Washington, DC (December 8, 1998) -- "The Supreme Court has unanimously reaffirmed one of our most cherished rights, the 'right to be left alone,'" the President of the National Association of Criminal Defense Lawyers said today in response to the Court's 9-0 decision banning nonconsenual searches of vehicles after routine traffic stops. "A car search is not just an insult and an inconvenience, it's a violation of our constitutional right to be free from unreasonable searches and seizures," said NACDL President Larry Pozner, of Denver, CO. "We have constitutional checks because we can't always be sure that the police or the legislature will use good judgment. The Bill of Rights is our guardian against tyranny, great and small," NACDL joined the Iowa and American Civil Liberties Unions in filing a friend-of-the-court brief in today's case, Knowles v. Iowa, No. 97-7597, asking the Court to hold the Iowa search law unconstitutional.

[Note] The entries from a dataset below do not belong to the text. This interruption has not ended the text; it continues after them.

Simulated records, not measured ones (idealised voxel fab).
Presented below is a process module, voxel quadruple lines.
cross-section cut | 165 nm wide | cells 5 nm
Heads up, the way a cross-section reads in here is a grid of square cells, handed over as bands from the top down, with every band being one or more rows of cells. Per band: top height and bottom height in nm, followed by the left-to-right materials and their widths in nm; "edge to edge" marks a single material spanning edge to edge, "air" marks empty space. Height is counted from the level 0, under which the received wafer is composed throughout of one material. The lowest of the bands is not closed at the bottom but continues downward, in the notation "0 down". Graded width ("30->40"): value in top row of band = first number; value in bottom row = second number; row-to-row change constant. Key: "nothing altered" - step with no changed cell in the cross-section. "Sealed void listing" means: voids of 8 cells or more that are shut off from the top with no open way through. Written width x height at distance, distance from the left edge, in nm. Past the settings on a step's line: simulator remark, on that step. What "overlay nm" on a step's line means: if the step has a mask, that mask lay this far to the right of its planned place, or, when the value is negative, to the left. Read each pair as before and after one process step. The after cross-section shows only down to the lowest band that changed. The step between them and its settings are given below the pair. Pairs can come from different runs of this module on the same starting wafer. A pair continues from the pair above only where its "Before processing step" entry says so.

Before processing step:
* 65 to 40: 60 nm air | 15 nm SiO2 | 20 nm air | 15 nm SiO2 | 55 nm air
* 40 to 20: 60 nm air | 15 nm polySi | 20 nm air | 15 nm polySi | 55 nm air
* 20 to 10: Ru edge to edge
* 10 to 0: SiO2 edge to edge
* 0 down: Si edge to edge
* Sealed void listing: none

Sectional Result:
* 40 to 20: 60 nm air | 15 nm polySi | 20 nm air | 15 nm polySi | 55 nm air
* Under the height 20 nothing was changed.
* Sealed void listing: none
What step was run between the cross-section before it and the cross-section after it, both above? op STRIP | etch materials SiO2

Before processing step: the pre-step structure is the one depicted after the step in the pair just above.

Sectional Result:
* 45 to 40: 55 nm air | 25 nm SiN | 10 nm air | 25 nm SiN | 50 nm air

In today's decision, a police officer stopped Patrick Knowles for speeding. Under Iowa law, the officer could have arrested Mr. Knowles but instead he issued him a citation. He then conducted a full search of Mr. Knowles' car, and found marijuana and a pipe under the seat. An exception to the Fourth Amendment's prohibition of unreasonable searches and seizures provides that an officer may search a person placed under arrest to ensure that the suspect is not carrying a weapon or concealing evidence of a crime. Mr. Knowles, however, was not arrested, and the Supreme Court held that the search of his car was unreasonable.
"The officer wrote Mr. Knowles a citation for going 43 in a 25 mile per hour zone. Common sense dictates that the officer wasn't going to find more evidence of speeding by searching the car after writing the ticket," Pozner said.